Her council-funded respite care workers are not allowed to give the injections, and have been instructed to ask a member of the public to help if she needs one.

It means husband Sam is scared to leave the house in case he needs to administer it himself.

“It’s incredibly stressful, and it’s ridiculous. I can go out but I can’t properly relax because there’s always a niggling worry in the back of my head about what I’m going to come home to,” he says.

Julie says she wants politicians to “remove some of the rules and red tape so that people can do their job”.

Rotherham Council says it is supporting Julie in finding a solution to the issue, while NHS South Yorkshire says the decision to turn her down for a continuing healthcare plan is being reviewed.

‘Over-promising and under-delivering’

“Over the years we’ve had far too much of politicians of all colours over-promising and under-delivering on social care reform, and we can’t go through that all over again,” Emily Holzhausen of Carers UK said.

“A failure by the next government to address this long-standing issue would be a betrayal of all those who rely on care and their families, while also setting up the NHS to fail.”

A second letter, signed by the Local Government Association, Care England and others, urges politicians to use the last two weeks of the election campaign to talk more about social care.

The Conservatives say that if re-elected, they will press on with a planned £86,000 cap on social care costs for people who are older or disabled in England, from October 2025.

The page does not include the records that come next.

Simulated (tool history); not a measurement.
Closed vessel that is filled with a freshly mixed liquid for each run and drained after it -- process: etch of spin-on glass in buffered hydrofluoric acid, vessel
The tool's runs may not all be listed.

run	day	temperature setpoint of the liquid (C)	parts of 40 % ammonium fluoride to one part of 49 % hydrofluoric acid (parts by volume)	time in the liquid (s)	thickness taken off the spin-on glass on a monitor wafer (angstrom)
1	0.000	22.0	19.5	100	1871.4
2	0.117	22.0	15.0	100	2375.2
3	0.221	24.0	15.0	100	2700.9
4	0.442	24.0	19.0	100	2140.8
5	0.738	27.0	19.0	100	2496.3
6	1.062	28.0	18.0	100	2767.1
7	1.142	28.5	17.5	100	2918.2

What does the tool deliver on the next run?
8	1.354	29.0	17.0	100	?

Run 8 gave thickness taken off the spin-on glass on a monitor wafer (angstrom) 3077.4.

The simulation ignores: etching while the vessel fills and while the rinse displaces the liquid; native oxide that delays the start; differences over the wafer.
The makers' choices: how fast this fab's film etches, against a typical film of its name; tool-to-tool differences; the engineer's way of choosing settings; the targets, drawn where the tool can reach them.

A Labour source has confirmed they “will not disrupt” these plans if they get into power. In their manifesto, Labour have pledged to form a National Care Service underpinned by national standards for care quality. They say they will work towards longer-term reform of the care sector.

The Liberal Democrats have pledged to introduce free personal care to older and disabled people at home in England, and introduce a higher Carer’s Minimum Wage if elected.